Why we needed Spark when he had Hadoop?
The magic of RDD
Why we needed Spark when he had Hadoop?
Spark took the world by storm. Even though Hadoop was already addressing the problems of large scale distributed computing very efficiently, there is something about Spark that made a considerable difference. One thing to note it is, Spark is not a replacement of Hadoop per se, and not an extension either. Spark is a framework utilizing the basic paradigm of a map reduce algorithm but also addressing two shortcomings that have been prevalent in Hadoop.Spark can work as a standalone system as well as on top of Hadoop. The limitations of Hadoop in dealing with iterative & interactive jobs is something that has been resolved by Spark.
How iterative jobs are done in Hadoop?
This is what a simple map reduce job in Hadoop environment looks like. All the map tasks read the data from the disk, do their work and write the results back to the disk. The next turn is for all the reducers to read the data from the disk, do their tasks and again write the data back to the disk. Once the whole job is completed, the data is not stored in the memory in case any other job requires to use it. This type of computation is iterative in nature since the same data is being shared between multiple tasks of a job and Hadoop uses the disk memory to share the data between multiple tasks.Read/write on stable storage(disk) requires replication, serialization and I/O which is expensive. Moreover, the data share between multiple jobs is not even possible which can limit the use cases of HDFS for applications like machine learning and neural networks.
Another use case proving as a limitation for Hadoop was ad-hoc queries. Ad-hoc queries are the queries that are being executed as the need arises as opposed to the queries run as a planned service. Due to their prompt nature, optimization is not practically possible.Since Hadoop has stable storage (disk) as the only storage, hence ad-hoc queries running in parallel means a separate I/O task fro every query which is not very optimized.
Spark to the Rescue!
Spark addresses these two limitations by introducing RDD into the picture. Although there are significant differences between RDD (Resilient Distributed Datasets) and DSM (Distributed Shared Memory) but for the sake of explanation we can assume they are the same thing.Spark introduces a memory that is shared between the nodes in a cluster and act much like a RAM in a computer. RAM is limited in storage but provides faster access and hence is able to keep up with a light-speed fast CPU. Same is the case with an RDD. Spark loads all the data from the stable storage(disk) into the memory and performs he in-memory computations.

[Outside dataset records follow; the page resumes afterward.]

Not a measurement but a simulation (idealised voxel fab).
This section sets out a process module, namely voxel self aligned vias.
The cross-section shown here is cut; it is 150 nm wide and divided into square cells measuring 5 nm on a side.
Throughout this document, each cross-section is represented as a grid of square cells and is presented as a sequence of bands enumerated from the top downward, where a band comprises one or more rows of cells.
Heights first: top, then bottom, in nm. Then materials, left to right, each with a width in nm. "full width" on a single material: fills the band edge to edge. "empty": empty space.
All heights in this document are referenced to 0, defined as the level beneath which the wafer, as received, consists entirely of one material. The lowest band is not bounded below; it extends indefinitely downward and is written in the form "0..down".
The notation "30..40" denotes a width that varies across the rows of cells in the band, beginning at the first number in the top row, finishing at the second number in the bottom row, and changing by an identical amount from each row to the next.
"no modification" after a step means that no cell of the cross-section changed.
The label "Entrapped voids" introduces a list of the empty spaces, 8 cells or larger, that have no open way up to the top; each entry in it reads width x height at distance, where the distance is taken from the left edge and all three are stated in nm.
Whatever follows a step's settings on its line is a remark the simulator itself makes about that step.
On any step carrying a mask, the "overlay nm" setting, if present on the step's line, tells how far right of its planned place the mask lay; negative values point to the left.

With RDD at disposal, this is what an iterative job in Spark looks like. Not only do the jobs have a faster access to a distributed shared memory, but also the data can be shared between multiple jobs. Moreover, the ad-hoc queries are more efficient now since the query you write is not executed onto the disk, rather is executed in the memory.
What is RDD? Google describes RDD as immutable, distributed datasets, logically partitioned across the nodes of a cluster. We can break it down into subsections and understand it simply.
RDD is your data that is stored on RAM of all the computers in your distributed network. Since it is on RAM so faster access is just like a second nature to it.
Immutable It is immutable because Spark wants to maintain a lineage of operations on your data.What this means is, whatever operation you perform on your data, a new dataset is created as a result and returned to you and the operation is noted down.This is done to make the system fault tolerant.In case you mess up, you can always follow back and reach the original dataset since it was never being worked upon, what you have been working upon was the resultant copy of your data.
Distributed Logical Partition Spark’s RDD is an API that provides you the data in the form of an array. We deal with RDD’s just like we deal with an array. The real magic is underneath the API.The dataset is still distributed on all the nodes of the cluster and the references to the data are stored in an RDD. This abstraction provided by Spark does all the magic and makes the faster access to data possible. The distribution of data across mutiple nodes in Spark isn’t random rather it is done in order to make the computations feasible since an efficient computation on large scale data is the end goal of a distributed computing system. This is what enables us to perform parallel computations on Spark that are concurrent yet highly independent at the same time.